On Fri, Nov 04, 2011 at 09:04:02PM -0400, Tom Lane wrote:
> that. And that they are the only rows that, in addition to the above
> conditions, contain data fields wide enough to require out-of-line
> toasting.
checked lengths of the text/varchar columns in database.
there are 16 such columns in the table.
full report of lengths is in
http://www.depesz.com/various/lengths.report.gz
it was obtained using:
select length( "first_text_column" ) as length_1, count(*) from etsy_v2.receipts group by 1 order by 1;
and so on for every text column, and at the end I also made summary of
sum-of-lengths.
there is also:
http://www.depesz.com/various/lengths2.report.gz
which has the same summary, but only of the damaged rows.

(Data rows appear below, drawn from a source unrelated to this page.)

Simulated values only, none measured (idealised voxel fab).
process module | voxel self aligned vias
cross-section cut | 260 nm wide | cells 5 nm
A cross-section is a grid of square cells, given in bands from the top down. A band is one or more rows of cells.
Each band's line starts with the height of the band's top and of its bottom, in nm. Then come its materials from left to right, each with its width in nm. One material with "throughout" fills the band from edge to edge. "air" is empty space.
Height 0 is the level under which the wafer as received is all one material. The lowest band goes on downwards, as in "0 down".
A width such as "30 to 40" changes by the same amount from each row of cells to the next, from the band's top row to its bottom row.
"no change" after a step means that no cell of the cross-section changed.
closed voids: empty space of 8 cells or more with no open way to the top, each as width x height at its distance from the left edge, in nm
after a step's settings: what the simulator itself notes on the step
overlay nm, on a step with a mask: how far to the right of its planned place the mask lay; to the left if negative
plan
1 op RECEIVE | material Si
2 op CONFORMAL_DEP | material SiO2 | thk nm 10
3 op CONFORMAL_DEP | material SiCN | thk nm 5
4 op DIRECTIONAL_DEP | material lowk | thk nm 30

As you can see the length of columns is not really special - somewhere
in the middle of all other rows. summarized length is also not special
in any way.
> These conditions together are enough to break the assumption in
> toast_insert_or_update that the old and new tuples must have the same
> value of t_hoff. But it can only happen when the source tuple is an
> original on-disk tuple, which explains why only INSERT ... SELECT *
> causes the problem, not any variants that require projection of a new
> column set. When it does happen, toast_insert_or_update correctly
> computes the required size of the new tuple ... but then it tells
> heap_fill_tuple to fill the data part at offset olddata->t_hoff, which
> is wrong (too small) and so the nulls bitmap that heap_fill_tuple
> concurrently constructs will overwrite the first few data bytes. In
> your example, the table contains 49 columns so the nulls bitmap requires
> 7 bytes, just enough to overwrite the first 6 data bytes as observed.
> (In fact, given the values we see being filled in, I can confidently say
> that you have two added-since-creation null columns, no more, no less.)
>
> I can reproduce the problem with the attached test case (using the
> regression database). With asserts enabled, the
> Assert(new_len == olddata->t_hoff);
> fails. With asserts off, corrupt data.
How can I make the onek table for the test? is it standard table from
something?
> This is trivial to fix, now that we know there's a problem --- the
> function is only using that assumption to save itself a couple lines
> of code. Penny wise, pound foolish :-(
Any chance of getting the fix in patch format so we could test it on
this system?
Best regards,
depesz
--
The best thing about modern society is how easy it is to avoid contact with it.
http://depesz.com/